Both Chambers and Agrawal credited social media for creating a more fertile space for women to discuss their menstrual health. To reach potential consumers, they identified the importance of strong, positive messaging in their respective ads.

"The average woman spends $150-$300 a year on feminine hygiene disposables, and one DivaCup retails for around $40, and women only need to replace that annually, so you do the math,” Chambers said. “It’s definitely cost-saving compared to the disposable products. The average woman menstruates for over 30 years of her life, so when you add that up, that’s a lot of cost savings, not to mention the amount of waste in landfills.”

The arithmetic is the same for Thinx, which costs $30 a pair on average and reduces worries about dry-cleaning costs and ruined sheets.

For Varnam, embracing the products she uses is all about giving women choices. Next up, she plans to try sea sponge tampons. She estimated she spent $50 to get started with the products she can reuse over and over versus $10 for a box of tampons every month and foresees a day when she makes her own homemade menstrual pads and hosts workshops to teach other women how to, too.

"I can’t imagine using tampons or something disposable now, because it's so expensive and so bad for the earth," Varnum explained, adding that she dilutes the menstrual blood she collects with water and uses it to water her plants, which she says helps them thrive and makes her feel more aligned with the earth. "Once I had this relationship with my blood where this isn’t gross, it makes me feel better and I’m allowed to be a woman."

One reason the feminine hygiene segment was ripe for innovation is the taboo nature of menstruation. But in recent years, marketers have successfully taken aim at other below-the-belt topics-- like incontinence with the Depends ad starring "Days of Our Lives" actress Lisa Rinna and erectile dysfunction with numerous drug companies' print and broadcast campaigns.

Recently, talk of menstruation has extended to the halls of state governments, as advocates have fought to end the so-called tampon tax. They want feminine hygiene products exempted from sales tax, because, like food and prescriptions, they're considered life essentials. Many states have carved out other sales-tax exceptions over the years, often based on local interests or aggressive lobbying.

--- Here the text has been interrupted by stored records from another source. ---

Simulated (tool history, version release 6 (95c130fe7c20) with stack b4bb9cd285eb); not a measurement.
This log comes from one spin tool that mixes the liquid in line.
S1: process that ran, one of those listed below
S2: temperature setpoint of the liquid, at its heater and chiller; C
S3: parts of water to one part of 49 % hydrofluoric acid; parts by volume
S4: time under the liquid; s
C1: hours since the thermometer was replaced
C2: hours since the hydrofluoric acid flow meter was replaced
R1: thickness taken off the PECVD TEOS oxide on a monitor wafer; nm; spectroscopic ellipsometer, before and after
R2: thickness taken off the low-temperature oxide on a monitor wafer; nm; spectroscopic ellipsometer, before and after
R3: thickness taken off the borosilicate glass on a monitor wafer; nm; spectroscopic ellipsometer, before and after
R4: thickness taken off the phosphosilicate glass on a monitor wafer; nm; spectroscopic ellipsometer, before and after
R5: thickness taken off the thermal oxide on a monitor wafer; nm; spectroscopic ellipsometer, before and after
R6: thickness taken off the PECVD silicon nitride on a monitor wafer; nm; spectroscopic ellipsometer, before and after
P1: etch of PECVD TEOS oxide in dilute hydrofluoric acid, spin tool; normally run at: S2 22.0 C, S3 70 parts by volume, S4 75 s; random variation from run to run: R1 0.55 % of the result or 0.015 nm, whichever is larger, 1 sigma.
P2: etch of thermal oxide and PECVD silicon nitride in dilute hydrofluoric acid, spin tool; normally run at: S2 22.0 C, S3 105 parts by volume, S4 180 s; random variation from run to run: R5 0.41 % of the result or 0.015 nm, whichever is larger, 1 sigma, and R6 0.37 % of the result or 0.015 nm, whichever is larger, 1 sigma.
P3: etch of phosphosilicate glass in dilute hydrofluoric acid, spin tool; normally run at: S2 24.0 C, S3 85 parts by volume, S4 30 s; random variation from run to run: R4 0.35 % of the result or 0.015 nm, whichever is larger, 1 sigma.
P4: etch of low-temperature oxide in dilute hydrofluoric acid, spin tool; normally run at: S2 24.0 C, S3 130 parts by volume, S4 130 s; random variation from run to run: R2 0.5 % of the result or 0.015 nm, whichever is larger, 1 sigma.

Feminine hygiene products generate an estimated $120 million in sales tax nationally every year, according to Jennifer Weiss-Wolf, an advocate for menstrual policy and the author of the upcoming book “Periods Gone Public: Taking a Stand for Menstrual Equity.”

In 2015, 10 states didn't tax feminine hygiene products, but five of them have no sales tax at all, she added. In 2016, New York, Connecticut and Illinois also nixed their sales tax on tampons, sanitary napkins, menstrual cups and other products; California Gov. Jerry Brown vetoed a bill that would've ended that state's tax on menstrual products.

"The tampon tax was a way to introduce the thinking about the economics of menstruation into the political sphere," said Weiss-Wolf, who also called it "patently unfair."

Also gaining awareness is the "Free the Tampon" movement, which wants products women need for their periods available for free in restrooms managed by governments. Last year, for example, the New York City Council passed legislation which would offer them gratis in public schools, prisons and shelters

"You've never heard about any talk about the free toilet paper or government-funded toilet paper. The logic is it's a necessity for people whose bodies menstruate, like you have paper towel to dry your hands. We put this in the same category," said Weiss-Wolf. "We all benefit if everyone’s functioning optimally, at their best level. It's to all of our detriment if our fellow citizen is bleeding down their leg on the street next to us."